COUNTERFEIT brands seem so real that consumers who do not have the knowledge to detect the fine difference between the real and the fake end up buying them.
And it is only after using the product for some time and facing problems do people realise that what they had bought was not genuine.
From the country's consumer watchdog's point of view, consumers are being betrayed because they are investing in a product that is not real — ironically a reality unknown to them.
The Consumer Council of Fiji says the manufacture of such products is questionable, right from the point of its origin to how long it will survive, including its safety.
With the rise in mass production of consumer durable industries in some Asian countries over the past 15 years, the council says the proportion of unknown or generic brands has increased markedly.
"The standard practice is for a retailer and or distributor on behalf of a retailer to register brand names in a country, and purchase generic products made by production companies with the brand names supplied," said the council's chief executive officer Premila Kumar.
Mrs Kumar said a search on the internet found that some brands of electrical products imported into the country had no factory anywhere in the world.

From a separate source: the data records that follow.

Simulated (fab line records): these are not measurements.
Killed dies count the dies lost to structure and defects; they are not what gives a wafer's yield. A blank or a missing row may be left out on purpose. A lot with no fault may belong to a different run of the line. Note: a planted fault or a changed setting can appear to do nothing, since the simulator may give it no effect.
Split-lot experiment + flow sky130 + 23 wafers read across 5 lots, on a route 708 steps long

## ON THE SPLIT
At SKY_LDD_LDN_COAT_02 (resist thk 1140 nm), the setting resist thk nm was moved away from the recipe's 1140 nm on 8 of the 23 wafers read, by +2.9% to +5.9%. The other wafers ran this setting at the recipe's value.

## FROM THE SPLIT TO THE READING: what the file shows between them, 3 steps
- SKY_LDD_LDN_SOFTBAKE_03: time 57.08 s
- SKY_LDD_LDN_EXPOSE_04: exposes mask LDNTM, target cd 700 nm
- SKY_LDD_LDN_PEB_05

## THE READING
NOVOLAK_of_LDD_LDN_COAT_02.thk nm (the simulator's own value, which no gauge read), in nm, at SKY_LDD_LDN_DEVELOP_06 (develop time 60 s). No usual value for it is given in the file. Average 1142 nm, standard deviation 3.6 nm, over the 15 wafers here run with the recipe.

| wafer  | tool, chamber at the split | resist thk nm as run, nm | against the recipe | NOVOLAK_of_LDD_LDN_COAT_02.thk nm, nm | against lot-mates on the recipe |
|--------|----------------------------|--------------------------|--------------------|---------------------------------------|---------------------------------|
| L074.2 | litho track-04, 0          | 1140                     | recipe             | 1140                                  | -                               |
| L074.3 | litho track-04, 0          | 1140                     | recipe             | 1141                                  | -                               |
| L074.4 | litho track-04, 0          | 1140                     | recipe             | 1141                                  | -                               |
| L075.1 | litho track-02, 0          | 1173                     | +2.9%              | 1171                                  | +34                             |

She said most of those products did not have the manufacturer's warranty that a consumer could be provided with.
"For this reason and to prevent scrutiny on product standards and certification, the retailer itself provides warranties to consumers," Mrs Kumar said.
"This is in breach of the consumer's right because every durable product must come with a manufacturer's warranty that guarantees the product's quality.
"Sadly, the poor and vulnerable consumers become the common targets given the fact that they don't have cash to buy the product.
"It is the lower stand of society, the ones living a little above the poverty line and the middle class, who are the worst hit as they are left with no or little choice but to buy these brands.
"What is more heart breaking is that they buy these products on credit, which means they pay monthly installments and they end up paying 1.73 times more for the goods as they would have paid if they could afford to buy cash."
Mrs Kumar said two reports launched by the council last year highlighted that consumers were attracted to enticing advertisements in the media, not knowing what exactly they were buying.
She said the council would not condone the marketing of fake brands in Fiji and urged appropriate authorities to look into the issue.